I’ve just come back from a two-day fiasco that is every IT department’s worst-case scenario; a data server crashing with 100% loss of files. If it wasn’t so serious, it’ll be funny.
On Wednesday morning, I was about to leave the Bristol office to go to our Reading office when I received a phone call from my boss. “Birmingham’s server isn’t booting up,” he told me, so I diverted myself north to go fix it.
The server in question was a Hewlett Packard DL360 G5 with two quad-core Xeons and six 300Gb SAS drives configured as a RAID-5 logical drive of about 1.4Tb – a 20Gb system partition and the rest as a data partition – with a LTO-4 tape drive hanging off the external SAS port, running Windows Server 2003. The server was being used primarily to host data for large construction projects. A sledgehammer to crack a walnut – 8 cores on Windows Server 2003 serving Office files across a LAN. Personally, I don’t like HP’s servers, simply because their integrated SAS controllers are generally junk. We had a number of ML110s that developed faulty SAS controllers. To rectify, HP decided to send me wave after wave of tape drives, P212 controllers, and various random cables, all of which didn’t work.
I get to the Birmingham office to witness their server constantly rebooting; it’ll hit the Windows 2003 startup splash screen, then 5 seconds later, reboot. Immediately, I notice that two of the SAS drives are flashing amber – usually meaning SMART monitoring has something to say at the very least. The integrated controller card, a P400i, is telling me that the array is not valid anymore, and that THREE drives are offline due to damage. RAID-5 is weird in that the array can rebuild itself in the event that one disk dies, therefore it is possible to hot-swap a dead drive out, replace it with a good drive, and RAID will fix the array without affecting up-time. Very resilient. However, with three disks crashing, it’s pretty-much a write-off. I don’t believe that three disks would die at once, so I power off the server, pull the drives out a little (I don’t want to remove them fully as I could mix them up), then put it all back and reboot. All the drives come back online, and the POST tells me that the array is back online, but also warns that there is data loss. Still, Windows is not booting up. After a couple of restarts, the array fails again, but only two disks this time. Strange.

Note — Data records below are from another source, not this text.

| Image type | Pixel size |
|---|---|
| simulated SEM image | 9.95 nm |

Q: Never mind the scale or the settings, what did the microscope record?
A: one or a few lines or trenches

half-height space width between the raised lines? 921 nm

At this moment, I’m convinced that the controller card has had a funny five minutes, if not faulty, so I reluctantly call HP. Crisis One appears – the server ran out of warranty in Sept ’11. Keeping a server within vendor warranty, especially hosting user files in a production environment, is pretty-much the first rule of client-server environments. I get no joy with HP, so start considering my options. My default priority is to gain access to the partition containing the user files, so I get SmartStart booted up. Hmm, no existing partitions according to the software. I scavenge a USB floppy drive, get the P400i drivers onto a floppy and boot from a 2003 disk. Windows reports two partitions, but both heavily emptied of data (we’re talking a couple of megabytes in each). The same with 2008R2 – both partitions virtually flattened. I’m starting to worry now. I try Acronis 10 and Echo – it can read the disk but as soon as I try to pull a list of files from either partition, the server hangs for 10 minutes then reboots.
Anyway, I try all combinations of recovery methods and tools, but it does look like the partitions have been completely gutted and the SAS disk in bay 1 is damaged. Our server guy and my boss tell me that the way forward is to take bay one offline, install Windows again using the SmartStart software (not good), load the OS full of updates and then install BackupExec 12.5 and SP4, then start recovering the Tuesday night backup tape, of which I have possession. It’s important to note that prior to my involvement with this, our department spoke to the backup rep (guy responsible for doing the backups each night) and the most recent backup tape was discussed. It was, apparently, a day old, so the users are going to be re-doing Wednesday’s work. Still, could be a lot worse, right? Ha – hold that thought.
Now I don’t like trusting backups as a primary method of recovering data, mainly because I don’t know whether the backup was successful, whether the media is undamaged, whether it breached etc. I stick to my guns and try to recover the data from the damaged array, but at 5pm, I concede defeat and go to reinstall Windows. Firstly, SmartStart is shit. It is supposed to make OS installations seamless and painless, injecting all the necessary drivers into the installation. It does, but is shit. After blue-screening 3 times on the controller driver, I install 2003 the raw way. In the end, it takes me until 9pm to get to the stage of restoring the backup. Crisis Two appears – the backup tape is locked with an AD account I know nothing about. Oh well – at least I can catalogue the tape.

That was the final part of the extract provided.